Abstract:In this short note, we present an elementary analysis of the prediction error of ridge regression with random design. The proof is short and self-contained. In particular, it avoids matrix concentration or control of empirical processes, by using a simple combination of exchangeability arguments, matrix identities and operator convexity.
Abstract:We study random design linear regression with no assumptions on the distribution of the covariates and with a heavy-tailed response variable. When learning without assumptions on the covariates, we establish boundedness of the conditional second moment of the response variable as a necessary and sufficient condition for achieving deviation-optimal excess risk rate of convergence. In particular, combining the ideas of truncated least squares, median-of-means procedures and aggregation theory, we construct a non-linear estimator achieving excess risk of order $d/n$ with the optimal sub-exponential tail. While the existing approaches to learning linear classes under heavy-tailed distributions focus on proper estimators, we highlight that the improperness of our estimator is necessary for attaining non-trivial guarantees in the distribution-free setting considered in this work. Finally, as a byproduct of our analysis, we prove an optimal version of the classical bound for the truncated least squares estimator due to Gy\"{o}rfi, Kohler, Krzyzak, and Walk.

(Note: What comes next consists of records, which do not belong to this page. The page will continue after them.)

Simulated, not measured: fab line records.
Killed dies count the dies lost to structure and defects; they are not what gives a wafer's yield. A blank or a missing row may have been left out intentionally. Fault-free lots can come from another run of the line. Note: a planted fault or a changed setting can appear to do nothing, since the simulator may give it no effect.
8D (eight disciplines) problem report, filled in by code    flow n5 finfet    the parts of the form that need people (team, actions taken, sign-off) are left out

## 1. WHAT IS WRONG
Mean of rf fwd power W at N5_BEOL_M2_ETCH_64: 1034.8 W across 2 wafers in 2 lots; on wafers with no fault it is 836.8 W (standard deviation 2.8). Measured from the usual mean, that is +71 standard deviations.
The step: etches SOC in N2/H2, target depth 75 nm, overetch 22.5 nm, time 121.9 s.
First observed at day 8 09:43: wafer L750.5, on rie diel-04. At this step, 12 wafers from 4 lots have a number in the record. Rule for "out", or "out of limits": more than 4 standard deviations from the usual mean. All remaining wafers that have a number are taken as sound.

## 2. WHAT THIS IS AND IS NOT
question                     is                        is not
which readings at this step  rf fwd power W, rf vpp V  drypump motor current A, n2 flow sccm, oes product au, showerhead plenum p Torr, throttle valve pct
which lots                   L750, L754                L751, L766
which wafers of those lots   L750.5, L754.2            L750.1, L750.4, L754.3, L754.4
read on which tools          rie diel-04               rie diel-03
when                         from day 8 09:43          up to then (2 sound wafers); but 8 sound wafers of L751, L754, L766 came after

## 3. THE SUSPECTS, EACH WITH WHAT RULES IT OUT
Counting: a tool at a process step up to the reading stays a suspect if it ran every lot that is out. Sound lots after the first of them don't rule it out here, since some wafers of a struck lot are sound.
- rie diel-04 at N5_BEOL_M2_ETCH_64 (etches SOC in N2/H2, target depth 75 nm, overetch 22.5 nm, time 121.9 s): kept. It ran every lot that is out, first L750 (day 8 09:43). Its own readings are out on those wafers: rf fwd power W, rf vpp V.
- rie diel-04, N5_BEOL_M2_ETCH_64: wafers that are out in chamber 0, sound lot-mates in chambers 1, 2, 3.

Abstract:We study a natural extension of classical empirical risk minimization, where the hypothesis space is a random subspace of a given space. In particular, we consider possibly data dependent subspaces spanned by a random subset of the data. This approach naturally leads to computational savings, but the question is whether the corresponding learning accuracy is degraded. These statistical-computational tradeoffs have been recently explored for the least squares loss and self-concordant loss functions, such as the logistic loss. Here, we work to extend these results to convex Lipschitz loss functions, that might not be smooth, such as the hinge loss used in support vector machines. Our main results show the existence of different regimes, depending on how hard the learning problem is, for which computational efficiency can be improved with no loss in performance. Theoretical results are complemented with numerical experiments on large scale benchmark data sets.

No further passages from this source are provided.